Whatever You Do Have a BATNA

Project 2012: Day 359

“Well done!”

“We’d like to offer you the job.”

Is your hunt for your dream job over?

Nope!

Not by a long shot.

We now enter into the 5th and final phase of your hunt. The profiting phase. But this is as critical as the preparation, planning, practicing, and pursuing phases.

Time to negotiate.

A couple of key principles:

  • There is always a negotiation
  • You must have a BATNA

As a hiring manager, my job is to get the best talent I can, for the least cost to the company. So, like any transaction, generally I’ll start in the ball park, but at the lower end of the scale. This gives me room to promote, reward people, not to mention keeps the costs down.

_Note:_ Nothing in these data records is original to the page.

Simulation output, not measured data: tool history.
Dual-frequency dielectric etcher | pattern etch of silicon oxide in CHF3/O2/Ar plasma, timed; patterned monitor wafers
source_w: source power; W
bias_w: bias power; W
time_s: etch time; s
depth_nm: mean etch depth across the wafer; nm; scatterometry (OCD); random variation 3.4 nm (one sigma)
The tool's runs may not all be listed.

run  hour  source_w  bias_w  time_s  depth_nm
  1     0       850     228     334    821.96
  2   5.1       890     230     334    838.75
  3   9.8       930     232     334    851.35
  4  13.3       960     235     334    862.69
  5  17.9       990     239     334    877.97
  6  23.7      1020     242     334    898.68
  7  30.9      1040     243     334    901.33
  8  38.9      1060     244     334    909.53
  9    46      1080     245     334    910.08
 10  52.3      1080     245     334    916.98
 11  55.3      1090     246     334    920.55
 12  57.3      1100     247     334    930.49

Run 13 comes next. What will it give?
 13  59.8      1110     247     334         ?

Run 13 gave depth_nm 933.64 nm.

Next week we’ll talk about confidence in your value to the organisation.

This week I want to talk about the BATNA.

Power in a negotiation is about choices. The BATNA is your “Best Alternative to a Negotiated Agreement.” In a word, it’s your way of walking away from a bad deal.

And you must have one.

Which is really difficult when you need an income.

When I was looking for my last job, Lucy asked me if I’d take the first one I was offered. “Depends on what they offer me?” was my response. She struggled with that because she felt that any income was better than none. Which made me struggle with it.

But unless you have an alternative, you can’t negotiate for what you’re worth.

So figure out practically what your alternative is. How many more days/weeks you can last, could you sell some assets, would you need to move, could you stay in your current role, could you contract to tide you over? Write these down so when you’re made an offer you can compare them (relatively) objectively.

Also, so you can show your spouse.

Of course if you have a job offer from another firm, or even if another opportunity is looking promising (at the 80% mark where they’re checking references), that is your BATNA.

More than one alternative offer shifts you to the driving seat in the negotiation. Which in turn makes you all the more valuable.

Always have a BATNA…

The Last Question

QuestionProject 2012: Day 352

With just 2 weeks left in this blog series I figured it time for us to get to the crux of the matter. Finishing off the final interview, and negotiating your job offer.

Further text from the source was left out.